About built-in AAs

Tue Aug 16 15:09:28 PDT 2011

I have some comments, that I see as problems, about the built-in AAs.

1) I have written code similar to this, do you think it's correct?

import std.stdio;

struct F {
    uint x;

    hash_t toHash() {
        puts("*");
        return x;
    }

    const bool opEquals(ref const(F) f) {
        puts("#");
        return x == f.x;
    }
}
void main() {
    auto data = [F(1), F(2), F(3), F(4), F(5), F(6)];
    int[F] aa;
    foreach (i, f; data)
        aa[f] = i;
}

After a good amount of debugging I have added those puts, and I've seen that those toHash/opEquals are never called, it's the second time I waste time on this problem.

In my opinion this is not acceptable in a language like D. If a user wants to add the hashing protocol to a class/struct then he/she will probably add a toHash. So if a toHash() is present, the compiler has to give a compile time error if all the other parts of the hash protocol are not present or if they are not correct (this currently means a correct opEquals and opCmp). This is quite important.

See also:
http://d.puremagic.com/issues/show_bug.cgi?id=3844
http://d.puremagic.com/issues/show_bug.cgi?id=4290

-------------------

2) Originally built-in AAs used a search tree to resolve collisions, but I think since some time they use a simple linked list (this has the advantage of simplifying the code, but it has the disadvantage that now hashing is able to become O(n^2), allowing certain attacks to D code that where impossible before).
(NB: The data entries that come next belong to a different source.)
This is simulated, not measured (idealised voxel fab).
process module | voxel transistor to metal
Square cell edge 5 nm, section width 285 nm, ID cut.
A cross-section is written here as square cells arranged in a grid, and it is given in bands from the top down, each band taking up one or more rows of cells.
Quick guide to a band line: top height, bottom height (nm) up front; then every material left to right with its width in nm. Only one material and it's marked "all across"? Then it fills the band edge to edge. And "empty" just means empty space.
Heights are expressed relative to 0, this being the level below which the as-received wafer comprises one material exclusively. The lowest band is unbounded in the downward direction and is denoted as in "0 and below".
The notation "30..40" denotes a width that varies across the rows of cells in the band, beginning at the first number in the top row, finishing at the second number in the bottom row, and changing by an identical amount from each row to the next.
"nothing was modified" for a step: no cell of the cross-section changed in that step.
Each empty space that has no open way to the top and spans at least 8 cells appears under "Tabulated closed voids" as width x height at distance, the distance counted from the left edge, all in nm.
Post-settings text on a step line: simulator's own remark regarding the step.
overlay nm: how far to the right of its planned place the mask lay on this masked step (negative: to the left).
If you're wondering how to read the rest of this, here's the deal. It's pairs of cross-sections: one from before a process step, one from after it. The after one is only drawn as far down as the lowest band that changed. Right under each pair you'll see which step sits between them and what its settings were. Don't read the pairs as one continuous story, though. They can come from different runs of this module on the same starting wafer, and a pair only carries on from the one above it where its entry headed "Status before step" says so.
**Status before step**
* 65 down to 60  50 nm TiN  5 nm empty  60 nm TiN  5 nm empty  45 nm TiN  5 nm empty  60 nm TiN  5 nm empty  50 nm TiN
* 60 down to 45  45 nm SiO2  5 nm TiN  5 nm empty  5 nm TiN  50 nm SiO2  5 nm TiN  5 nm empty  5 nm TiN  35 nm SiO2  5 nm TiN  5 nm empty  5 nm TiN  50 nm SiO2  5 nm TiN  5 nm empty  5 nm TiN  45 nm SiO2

So why are D AAs requiring still an opCmp to used-defined hashable structs/classes? Why don't we remove this need (and change the D docs)?

-------------------

3) This program finally uses the user-defined hash:

import std.stdio;

struct F {
    uint x;

    hash_t toHash() {
        puts("*");
        return x;
    }

    const bool opEquals(ref const(F) f) {
        puts("#");
        return x == f.x;
    }

    const int opCmp(ref const F f) {
        puts("$");
        return x - f.x;
    }
}
void main() {
    auto data = [F(1), F(2), F(3), F(3), F(5), F(1)];
    int[F] aa;
    foreach (i, f; data)
        aa[f] = i;
    writeln(aa);
}

It outputs:

$
$
F:1 F:3 F:5 F:4

The output shows that the AA is using opCmp() instead opEquals(). If the AA is hash based and resolves collisions with an unordered linked list then why isn't it calling opEquals() instead? Generally opEquals() is faster than opCmp().

-------------------

Now and then I compare the running time of C++0x code that uses <unordered_map> with the running time of the same operations done with D AAs and I don't see good timings for D. Are D AAs true templates or do they use some runtime typeid function? If they aren't true templates isn't it better to change this?

Bye,
bearophile